Joseph Ataman, Livia Borghese and Amandine Hess, CNN

Anyone wanting to summit Europe’s tallest peak, Mont Blanc, may soon have to put up a €15,000 (about $15,300) deposit to cover possible rescue and funeral costs under plans announced by a local mayor fed up with the “contempt” of risk-taking climbers.

Jean-Marc Peillex, mayor of Saint-Gervais-les-Bains, a town on the French side, says too many unqualified climbers are gambling with their lives on the mountain, where recent hot weather has made conditions more treacherous.

“The municipality of Saint-Gervais plans to take measures adapted to the irresponsibility of some and the risks they make rescuers run,” Peillex said in a statement on Twitter.

According to the mayor, the €15,000 deposit corresponds to the “average cost of a rescue (€10,000) and to the funeral costs of a victim (€5,000).”

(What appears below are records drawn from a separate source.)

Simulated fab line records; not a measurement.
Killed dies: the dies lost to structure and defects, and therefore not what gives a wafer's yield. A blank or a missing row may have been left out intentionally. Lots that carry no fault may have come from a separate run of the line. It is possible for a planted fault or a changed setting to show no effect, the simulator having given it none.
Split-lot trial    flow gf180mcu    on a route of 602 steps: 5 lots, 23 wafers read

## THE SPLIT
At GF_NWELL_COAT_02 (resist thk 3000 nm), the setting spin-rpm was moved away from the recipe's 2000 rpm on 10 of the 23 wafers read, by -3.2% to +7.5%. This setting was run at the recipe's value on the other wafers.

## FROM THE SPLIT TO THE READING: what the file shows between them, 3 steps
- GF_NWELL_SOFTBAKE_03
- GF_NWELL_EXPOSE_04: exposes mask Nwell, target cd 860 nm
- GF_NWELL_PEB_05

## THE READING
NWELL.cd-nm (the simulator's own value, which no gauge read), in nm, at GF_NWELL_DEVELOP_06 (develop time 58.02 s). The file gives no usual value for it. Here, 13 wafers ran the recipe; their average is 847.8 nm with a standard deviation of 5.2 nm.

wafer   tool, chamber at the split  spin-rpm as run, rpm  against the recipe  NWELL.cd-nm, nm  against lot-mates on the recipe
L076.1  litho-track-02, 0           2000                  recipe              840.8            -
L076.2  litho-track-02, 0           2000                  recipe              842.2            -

“It is unacceptable that it is the French taxpayer who bears these costs,” Peillex said, adding that those who make the climb now do so “with death in their backpack.”

‘Russian routlette’

Due to the “extremely dangerous” conditions along the Couloir du Goûter — a particularly challenging section also known as the Corridor of Death — Peillex said reaching the summit of Mont Blanc via a popular path known as the Voie Royale, or Royal Way, was strictly advised against.

Climbing Mont Blanc has been made riskier by large rockfalls and a period of drought and heat waves, he added.

The mayor accused around 50 “pseudo-mountain-climbers” who traversed the route in July of “playing the latest fashionable game: Russian roulette!”

His statement said gendarmes in a helicopter used a megaphone to make a group of Romanian hikers turn back from an attempt to summit Mont Blanc using a megaphone on July 30.

On the Italian side of the mountain, the mayor of the ski resort town of Courmayeur, Roberto Rota, has described Peillex’s deposit plan as “surreal.”

In comments confirmed by his press office, Rota told the daily Corriere della Sera that “the mountain is not a property.”

“We, as administrators, can limit ourselves to reporting sub-optimal routes’ conditions, but asking for a deposit to climb to the top is surreal,” he said. “The decision to close a path, a route, is made if there is an objective risk.”